First and foremost, I haven't extensively read up on the the tech industry lately. I know the X570 architecture AM4 mobos just dropped right now. The price difference right now between X470's and X570's isn't THAT huge, but there's still some margin. Can anyone explain to me why a guy on a budget should put out more cash for an X570 besides the argument of "future proofing". I was personally aiming at Gigabyte X570 Gaming X, since the price difference between the specific MOBO and X470's is quite minimal and on paper, the specs seem to up to par with what I'm looking for in a rig.

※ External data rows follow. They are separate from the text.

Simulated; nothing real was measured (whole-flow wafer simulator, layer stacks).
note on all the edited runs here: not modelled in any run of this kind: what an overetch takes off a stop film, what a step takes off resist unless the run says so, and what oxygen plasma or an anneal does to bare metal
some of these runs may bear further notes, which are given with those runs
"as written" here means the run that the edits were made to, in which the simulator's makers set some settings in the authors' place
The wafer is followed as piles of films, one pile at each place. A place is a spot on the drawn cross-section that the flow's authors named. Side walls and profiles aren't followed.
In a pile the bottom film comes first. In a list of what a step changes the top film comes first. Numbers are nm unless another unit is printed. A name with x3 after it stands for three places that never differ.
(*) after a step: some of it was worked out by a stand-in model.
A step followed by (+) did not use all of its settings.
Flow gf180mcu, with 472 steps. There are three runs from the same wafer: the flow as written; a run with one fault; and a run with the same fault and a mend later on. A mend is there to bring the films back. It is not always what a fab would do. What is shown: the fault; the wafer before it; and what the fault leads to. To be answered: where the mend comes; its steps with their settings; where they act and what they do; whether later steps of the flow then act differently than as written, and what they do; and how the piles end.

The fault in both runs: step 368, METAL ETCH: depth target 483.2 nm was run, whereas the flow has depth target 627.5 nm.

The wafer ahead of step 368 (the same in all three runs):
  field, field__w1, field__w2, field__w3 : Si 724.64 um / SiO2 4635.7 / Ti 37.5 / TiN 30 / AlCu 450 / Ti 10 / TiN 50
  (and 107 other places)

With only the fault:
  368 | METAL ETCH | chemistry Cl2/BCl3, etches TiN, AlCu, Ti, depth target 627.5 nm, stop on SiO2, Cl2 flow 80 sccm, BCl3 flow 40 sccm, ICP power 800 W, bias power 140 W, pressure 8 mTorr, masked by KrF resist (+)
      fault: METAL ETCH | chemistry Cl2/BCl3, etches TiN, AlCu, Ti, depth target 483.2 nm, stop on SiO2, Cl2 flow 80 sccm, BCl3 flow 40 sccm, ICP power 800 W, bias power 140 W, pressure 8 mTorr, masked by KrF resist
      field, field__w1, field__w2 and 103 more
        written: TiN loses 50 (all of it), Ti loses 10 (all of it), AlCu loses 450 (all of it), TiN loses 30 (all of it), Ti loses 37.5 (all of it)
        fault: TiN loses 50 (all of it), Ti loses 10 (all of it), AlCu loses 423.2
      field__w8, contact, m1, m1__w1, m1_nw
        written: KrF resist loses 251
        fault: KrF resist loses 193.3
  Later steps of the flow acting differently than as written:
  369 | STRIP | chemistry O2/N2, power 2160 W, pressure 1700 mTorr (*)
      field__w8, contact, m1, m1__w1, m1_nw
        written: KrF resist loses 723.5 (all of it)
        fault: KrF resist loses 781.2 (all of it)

Secondly, my main game is Tarkov, quite infamous for being quite reliant on CPU and also memory speeds, SSD. It may be the dumbest question ever asked, but I've done some reading into this topic and I've found several conflicting answers about how Ryzens perform in the specific game, some stating it runs dirt poor and Intel is vastly superior for gaming in the specific game, others stating that it excels at things like these, as in, encoding and gaming on a single rig and that it runs just beautiful for the specific game. Nonetheless, I am gunning for a Ryzen 7 3800X or Ryzen 9 3900X, an X470 or X570 MOBO and 16 Gigs of 3200-3600Mhz ram for starters. Should I wait for Ryzen 4000 series or is it safe to assume that if and once the refresh 3000 series drops I could just gun for cheaper standard X models?

Thanks in advance and sorry if I'm not exactly 200 IQ about this. It has been a hot minute since I last extensively read up on things.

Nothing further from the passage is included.